Putnam CEO Robert Reynolds, speaking on Thursday in New York at Putnam Investments’ 2012 Investment Outlook Briefing, called for looking at risk “through a new lens” to find “better ways to balance risk with and also discover new sources of income.”
Saying that such an initiative would of necessity take place in a “post-crisis environment that poses multiple, overlapping challenges,” Reynolds (left) called for advisors and their partners to offer “more modern solution sets, using new portfolio construction tools to complement existing strategies, to help them manage a growing pool of volatility factors.”

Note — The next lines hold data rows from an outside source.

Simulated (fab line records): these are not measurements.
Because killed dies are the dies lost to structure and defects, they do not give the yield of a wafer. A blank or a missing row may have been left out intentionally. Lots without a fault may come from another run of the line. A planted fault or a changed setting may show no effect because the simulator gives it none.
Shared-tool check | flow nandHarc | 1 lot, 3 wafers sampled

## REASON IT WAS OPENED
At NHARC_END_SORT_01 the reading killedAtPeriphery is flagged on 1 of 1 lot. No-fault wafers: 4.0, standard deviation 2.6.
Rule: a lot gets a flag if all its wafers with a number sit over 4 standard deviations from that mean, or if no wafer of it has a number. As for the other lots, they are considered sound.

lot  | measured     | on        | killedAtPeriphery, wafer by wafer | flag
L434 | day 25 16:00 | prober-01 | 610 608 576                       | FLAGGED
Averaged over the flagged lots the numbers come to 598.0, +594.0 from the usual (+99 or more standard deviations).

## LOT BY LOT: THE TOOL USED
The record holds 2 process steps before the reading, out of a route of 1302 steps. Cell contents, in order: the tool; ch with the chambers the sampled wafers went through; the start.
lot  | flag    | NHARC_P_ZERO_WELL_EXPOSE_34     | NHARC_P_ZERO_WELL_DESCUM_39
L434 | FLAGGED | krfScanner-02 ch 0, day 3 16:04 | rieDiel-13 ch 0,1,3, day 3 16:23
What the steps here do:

As an example of an investing vehicle that does just that, Reynolds cited Putnam’s four-fund suite of absolute return funds–Absolute Return 100, Absolute Return 300 Absolute Return 500 and Absolute Return 700–that as of their three-year anniversary on Jan. 13, 2012, had returned 85% of their three-year performance targets–three-year annualized returns of 1%, 3%, 5% and 7% over Treasury bills. Those funds have received $3.5 billion in inflows through 12,000 advisors on more than 600 BD platforms, Reynolds reported.
As for managing risk, the four funds had the following standard deviations and Sharpe ratios over those three years:
Fund Name/Ticker Standard Deviation Sharpe Ratio
1/1/2009 to 12/31/2011 1/1/2009 to 12/31/2011
Absolute Return 100 (PARTX) 1.39 0.69
Absolute Return 300 (PTRNX) 2.88 0.73
Absolute Return 500 (PJMDX) 4.16 1.01
Absolute Return 700 (PDMAX) 5.08 1.15
In addition to gaining advisor acceptance for these low volatility funds, Reynolds said advisor interest in vehicles that allow for greater tactical movement has led Putnam to change the name of its suite of asset allocation funds to “Putnam Dynamic Asset Allocation Funds.” Last fall, Putnam also introduced a new fund called the Putnam Dynamic Risk Allocation Fund (PDRFX) that uses a tactical bottom-up securities selection process, and a form of ‘risk parity,’ a strategy formerly used only for Putnam institutional investors.